Network & Disk Heartbeats

Network heartbeat is across the interconnect, every one second, a thread (sending) of CSSD sends a network tcp heartbeat to itself and all other nodes, another thread (receiving) of CSSD receives the heartbeat. If the network packets are dropped or has error, the error correction mechanism on tcp would re-transmit the package, Oracle does not re-transmit in this case. In the CSSD log, you will see a WARNING message about missing of heartbeat if a node does not receive a heartbeat from another node for 15 seconds (50% of misscount). Another warning is reported in CSSD log if the same node is missing for 22 seconds (75% of misscount) and similarly at 90% of misscount and when the heartbeat is missing for a period of 100% of the misscount (i.e. 30 seconds by default), the node is evicted.

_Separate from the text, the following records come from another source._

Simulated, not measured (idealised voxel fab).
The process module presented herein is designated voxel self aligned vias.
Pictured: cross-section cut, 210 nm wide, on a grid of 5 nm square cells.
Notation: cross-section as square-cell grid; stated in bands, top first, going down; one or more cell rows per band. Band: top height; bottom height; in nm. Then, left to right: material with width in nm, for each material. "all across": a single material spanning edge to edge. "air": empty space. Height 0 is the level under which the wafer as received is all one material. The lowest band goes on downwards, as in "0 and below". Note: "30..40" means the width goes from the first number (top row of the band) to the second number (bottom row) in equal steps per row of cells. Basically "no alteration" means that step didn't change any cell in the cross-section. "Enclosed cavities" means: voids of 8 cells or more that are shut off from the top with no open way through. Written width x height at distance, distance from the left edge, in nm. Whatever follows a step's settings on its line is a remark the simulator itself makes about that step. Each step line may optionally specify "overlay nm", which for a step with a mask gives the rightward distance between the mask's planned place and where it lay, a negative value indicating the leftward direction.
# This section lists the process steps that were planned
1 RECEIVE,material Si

Disk heartbeat is between the cluster nodes and the voting disk. CSSD process in each RAC node maintains a heart beat in a block of size 1 OS block in a specific offset by read/write system calls (pread/pwrite), in the voting disk. In addition to maintaining its own disk block, CSSD processes also monitors the disk blocks maintained by the CSSD processes running in other cluster nodes. The written block has a header area with the node name and a counter which is incremented with every next beat (pwrite) from the other nodes. Disk heart beat is maintained in the voting disk by the CSSD processes and If a node has not written a disk heartbeat within the I/O timeout, the node is declared dead. Nodes that are of an unknown state, i.e. cannot be definitively said to be dead, and are not in the group of nodes designated to survive, are evicted, i.e. the node’s kill block is updated to indicate that it has been evicted.

Thus summarizing the heartbeats, N/W Heartbeat is pinged every second, nodes must respond in css_miscount time, failure would lead to node eviction. Similarly Disk Heartbeat, node pings (r/w) voting disk every second, nodes must recieve a response in (long/short) disk timeout time.

Below are the different possibilities of individual heartbeat failures.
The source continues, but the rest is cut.